When preparing to purchase any vehicle, whether new or used, you expect to receive a car that is road-worthy. However, many car owners find they are unhappy with their purchase just a few weeks after the deal has been made. To avoid such a pitfall, there are seven checks that should be made on any car before it is purchased.
- General appearance of the outside of the car is important. Slight imperfections and damage to used cars can hide larger structural or mechanical problems. The dealer may offer you a “great deal” on the car because of a small dent, but look at the damage closely before agreeing to buy.
- The tyres are among the most important parts of the car. Make a visual inspection of each one, first ensuring that all four are of the same brand and style. Having mixed brands and styles on the same car can lead to tyre failure due to imbalance issues. Also, make certain there is plenty of tread left on each tyre and that tread wear has been even.
- Open the hood and check the engine for obvious signs of neglect. Used cars are occasionally traded for newer ones after the previous owners have subjected them to a hard life. A dirty engine as well as signs of oil seepage or leaking coolant should be carefully considered.
- While you have the hood open, check all fluid levels. Low levels could be a sign of neglect as well as a potential leak. An oil leak, if not repaired early, can lead to engine scoring and eventual power loss. It’s best to avoid purchasing a car that has an oil leak.
- The drive belt is located just behind the radiator and cooling fan. Carefully inspect this belt (with the engine off) to determine if any cracks or tears may be found. If the belt seems worn, ask the dealer if he would be willing to replace the built before you made the purchase.
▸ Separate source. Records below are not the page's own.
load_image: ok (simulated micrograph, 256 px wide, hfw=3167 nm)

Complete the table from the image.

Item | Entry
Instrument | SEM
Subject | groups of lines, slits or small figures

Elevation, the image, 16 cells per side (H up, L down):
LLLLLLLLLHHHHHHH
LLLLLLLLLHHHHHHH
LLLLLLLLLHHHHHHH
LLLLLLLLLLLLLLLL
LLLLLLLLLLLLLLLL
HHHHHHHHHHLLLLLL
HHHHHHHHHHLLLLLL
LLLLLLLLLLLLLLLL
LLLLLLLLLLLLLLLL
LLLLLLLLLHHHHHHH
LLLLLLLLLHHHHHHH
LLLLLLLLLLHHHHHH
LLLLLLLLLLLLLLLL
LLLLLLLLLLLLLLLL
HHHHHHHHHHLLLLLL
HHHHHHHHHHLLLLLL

- Turn on the car and listen carefully. Any strange noise should be questioned immediately. If the dealer cannot give an answer as to what has caused the noise, move to the next car.
- Never purchase a car without driving it first. It is important to drive any prospective car for at least half an hour at varying speeds, starting at low speed such as seen in a city and increasing to full highway speed. Note how the car handles and whether any vibrations are present. This check can be the final determiner as to whether you make the purchase.